The nation saw its first GDP contraction in nearly three years as the second-quarter indicator slumped because of the impact of sluggish momentum both externally and internally, the Directorate-General of Budget, Accounting and Statistics (DGBAS) said yesterday.
The same downside factors also led to the DGBAS revising downward its forecast for economic growth this year to 2.08 percent from the 3.03 percent it estimated in May.
Second-quarter GDP contracted by 0.16 percent from a year earlier, the first contraction since the third quarter of 2009, when the nation was dealing with the fallout of the global financial crisis, the DGBAS said in a report.
“Sluggish export demand was the main drag on the economy in the second quarter,” DGBAS section chief Joshua Gau (高志祥) told a press conference.
Weaker-than-expected global demand for exports, caused by the eurozone’s debt crisis and the slowing economies in the US and China, led the DGBAS to cut its forecast for the output sector to minus 1.73 percent in the second quarter, from 1 percent growth recorded a year earlier, Gau said.
Worse-than-expected exports put further pressure on the nation’s private consumption and fixed capital formation in the second quarter, the DGBAS said. Private consumption rose just 0.87 percent in the April-to-June period, while fixed capital formation shrank 8.35 percent.
For the whole year, DGBAS section chief Jasmine Mei (梅家瑗) said GDP would stay above 2 percent given current conditions, with the agency forecasting 2.08 percent growth.
However, if global economic momentum declines even further in the near future, it will make it more difficult for the nation to meet the 2 percent GDP growth rate goal, Mei said.
As for inflation, the DGBAS revised upward its forecast for annual growth in the consumer price index (CPI) to 1.9 percent, from the 1.84 percent it estimated last month, citing the negative impact of volatile weather on global food markets.
A severe drought in the US has been causing international grain prices to rise, while heavy precipitation in Taiwan in June drove up prices for vegetables and fruit, the DGBAS report said.
HSBC Asia Greater China economist Donna Kwok (郭浩庄) said the chances that the central bank would cut interest rates in September had risen after the DGBAS downgraded its GDP forecast.
However, Kwok retained her view that the central bank would keep policy rates steady at 1.875 percent when it next meets, as headline inflation is still trending upward, with domestic demand holding up on the back of a resilient job market.

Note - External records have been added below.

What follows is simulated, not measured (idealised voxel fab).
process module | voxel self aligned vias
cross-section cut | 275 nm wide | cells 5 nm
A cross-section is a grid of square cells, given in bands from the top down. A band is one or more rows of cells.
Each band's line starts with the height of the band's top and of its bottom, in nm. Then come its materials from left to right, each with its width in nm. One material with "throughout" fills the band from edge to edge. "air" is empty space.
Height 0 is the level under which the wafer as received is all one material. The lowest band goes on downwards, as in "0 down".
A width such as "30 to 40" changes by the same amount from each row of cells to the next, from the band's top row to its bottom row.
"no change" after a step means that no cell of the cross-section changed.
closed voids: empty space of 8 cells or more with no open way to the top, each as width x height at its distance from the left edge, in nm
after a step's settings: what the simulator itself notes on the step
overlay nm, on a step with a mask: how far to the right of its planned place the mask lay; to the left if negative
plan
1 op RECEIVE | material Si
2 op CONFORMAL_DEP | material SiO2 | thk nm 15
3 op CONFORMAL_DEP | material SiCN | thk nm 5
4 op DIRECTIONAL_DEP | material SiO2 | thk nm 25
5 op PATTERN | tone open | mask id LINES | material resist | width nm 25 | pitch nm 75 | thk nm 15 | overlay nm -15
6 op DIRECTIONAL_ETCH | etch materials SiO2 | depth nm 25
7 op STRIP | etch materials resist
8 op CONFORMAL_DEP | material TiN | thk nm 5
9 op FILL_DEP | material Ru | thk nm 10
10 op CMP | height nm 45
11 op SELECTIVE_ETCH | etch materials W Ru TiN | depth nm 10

“Sluggish global trade flows are preventing Taiwan’s economy from growing at its full potential, but its economic fundamentals are holding firm,” Kwok said in a statement.
Despite the disappointing news, Taiwan’s GDP expanded 3.16 percent on a seasonally adjusted annualized rate in the second quarter, from the 1.31 percent it recorded in the first quarter, DGBAS data showed.
This has provided more evidence that Taiwan may resume year-on-year expansion in the third quarter and avoid re-entering a recession, Kwok said.